Peckham in particular has recently seen afro-Caribbean hair salons experience severe pressures due to gentrification, with development forcing more and more black businesses out of the area.

Southwark Council plans to move black boutiques from the main roads to a side street complex, a venture many believe will deter customers.

This has become a concern to the salons who rely on footfall for their business, rather than newer methods of marketing.

“There are loads of successful black businesses out there, just not enough ways to find them.”

Gentrification is also a concern for Ismain, who wants Jamii to contribute to the protection of independent businesses, or as she calls them, “the heart of Britain”.

“There are some particularly negative stereotypes associated with black people in the UK, and making their businesses easier to find and use will help to break these down,” she said.

“The most commonly-held negative stereotypes are that black-owned businesses are unprofessional and have poor customer service.”

The businesses range from those who specifically cater to Afro-Caribbean communities, selling products such as weaves and relaxer kits, to those selling items suitable for everyone.

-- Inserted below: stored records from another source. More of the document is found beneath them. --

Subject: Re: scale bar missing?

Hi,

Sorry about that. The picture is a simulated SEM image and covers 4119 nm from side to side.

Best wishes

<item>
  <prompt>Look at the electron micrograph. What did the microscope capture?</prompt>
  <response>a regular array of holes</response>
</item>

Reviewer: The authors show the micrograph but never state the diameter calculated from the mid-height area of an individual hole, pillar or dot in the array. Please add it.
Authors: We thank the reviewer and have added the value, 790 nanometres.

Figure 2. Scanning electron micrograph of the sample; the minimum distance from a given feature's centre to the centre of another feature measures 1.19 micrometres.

Dorcas Creates is one business that has benefited from the platform. Artist Dorcas Magbadelo has been selling her illustrated print products for two years, describing her work as “happy, positive, and quirky”, and born out of the lack of representation of black girls in art. With a Jamii card, customers can get a 30 per cent discount on her products.

“When Khalia first approached me, I just thought it was a really good idea,” she said. “There are a lot of negative connotations about Afro-Caribbean communities, so people just assume that these kind of businesses aren’t taking off. 

“But there are loads of successful black businesses out there, just not enough ways to find them. Yeah, there are online directories but people don’t really look at them. Jamii is a way of helping customers to find us.

“I think another challenge for us is that a lot of our businesses are very niche, and some of our products aren’t suitable for everyone. This means there’s a smaller market.”

Dorcas has some doubts about how Jamii could help Afro-Caribbean businesses in the future, but remains broadly positive.

“Since I signed up, I’ve definitely noticed more interest in my artwork and that people are engaging more. But I think that it will definitely take time for more concrete changes to be made,” she said.

“I’m sure as Jamii keeps growing and engaging members that we’ll see big changes.”

“I wanted to set up Jamii to create habits. With this platform, we can create social change every single day.”

But there are other concerns about Jamii. Some prospective businesses chose not to partner with Ismain for fear of being branded a “black-owned business”, or thought that the platform would be divisive for communities.

So what can be done to combat the negative stereotypes surrounding black businesses?

Ismain thinks the answer is to encourage collaboration, make business education more accessible, and create networks of successful entrepreneurs prepared to work with local businesses. But she’s certain that Jamii’s a start.